The next two alternative techniques do better on both counts.

The glob module

The term globbing comes from the * wildcard character in filename patterns; per computing folklore, a * matches a “glob” of characters. In less poetic terms, globbing simply means collecting the names of all entries in a directory—files and subdirectories—whose names match a given filename pattern. In Unix shells, globbing expands filename patterns within a command line into all matching filenames before the command is ever run. In Python, we can do something similar by calling the glob.glob built-in—a tool that accepts a filename pattern to expand, and returns a list (not a generator) of matching file names:

>>> import glob
>>> glob.glob('*')
['parts', 'PP3E', 'random.bin', 'spam.txt', 'temp.bin', 'temp.txt']

>>> glob.glob('*.bin')
['random.bin', 'temp.bin']

>>> glob.glob('parts')
['parts']

>>> glob.glob('parts/*')
['parts\\part0001', 'parts\\part0002', 'parts\\part0003', 'parts\\part0004']

>>> glob.glob('parts\part*')
['parts\\part0001', 'parts\\part0002', 'parts\\part0003', 'parts\\part0004']

The glob call accepts the usual filename pattern syntax used in shells: ? means any one character, * means any number of characters, and [] is a character selection set.^[11] The pattern should include a directory path if you wish to glob in something other than the current working directory, and the module accepts either Unix or DOS-style directory separators (/ or \). This call is implemented without spawning a shell command (it uses os.listdir, described in the next section) and so is likely to be faster and more portable and uniform across all Python platforms than the os.popen schemes shown earlier.
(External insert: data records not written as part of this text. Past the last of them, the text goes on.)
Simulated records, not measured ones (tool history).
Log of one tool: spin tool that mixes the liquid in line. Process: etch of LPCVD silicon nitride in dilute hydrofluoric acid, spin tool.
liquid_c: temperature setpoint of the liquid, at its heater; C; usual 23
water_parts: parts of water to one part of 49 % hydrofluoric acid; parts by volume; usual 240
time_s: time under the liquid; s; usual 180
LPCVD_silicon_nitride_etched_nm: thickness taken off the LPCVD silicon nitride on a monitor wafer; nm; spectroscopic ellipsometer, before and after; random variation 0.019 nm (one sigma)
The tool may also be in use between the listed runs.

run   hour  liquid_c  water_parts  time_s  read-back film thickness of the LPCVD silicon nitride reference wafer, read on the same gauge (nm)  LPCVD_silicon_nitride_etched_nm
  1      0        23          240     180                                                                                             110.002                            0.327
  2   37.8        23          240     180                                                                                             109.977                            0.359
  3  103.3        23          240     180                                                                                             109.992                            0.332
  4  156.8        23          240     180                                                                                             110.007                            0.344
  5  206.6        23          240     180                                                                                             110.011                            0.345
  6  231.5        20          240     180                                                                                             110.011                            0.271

Technically speaking, glob is a bit more powerful than described so far. In fact, using it to list files in one directory is just one use of its pattern-matching skills. For instance, it can also be used to collect matching names across multiple directories, simply because each level in a passed-in directory path can be a pattern too:

>>> for path in glob.glob(r'PP3E\Examples\PP3E\*\s*.py'): print(path)
...
PP3E\Examples\PP3E\Lang\summer-alt.py
PP3E\Examples\PP3E\Lang\summer.py
PP3E\Examples\PP3E\PyTools\search_all.py

Here, we get back filenames from two different directories that match the s*.py pattern; because the directory name preceding this is a * wildcard, Python collects all possible ways to reach the base filenames. Using os.popen to spawn shell commands achieves the same effect, but only if the underlying shell or listing command does, too, and with possibly different result formats across tools and platforms.

The os.listdir call

The os module’s listdir call provides yet another way to collect filenames in a Python list. It takes a simple directory name string, not a filename pattern, and returns a list containing the names of all entries in that directory—both simple files and nested directories—for use in the calling script:

>>> import os
>>> os.listdir('.')
['parts', 'PP3E', 'random.bin', 'spam.txt', 'temp.bin', 'temp.txt']
>>>
>>> os.listdir(os.curdir)
['parts', 'PP3E', 'random.bin', 'spam.txt', 'temp.bin', 'temp.txt']
>>>
>>> os.listdir('parts')
['part0001', 'part0002', 'part0003', 'part0004']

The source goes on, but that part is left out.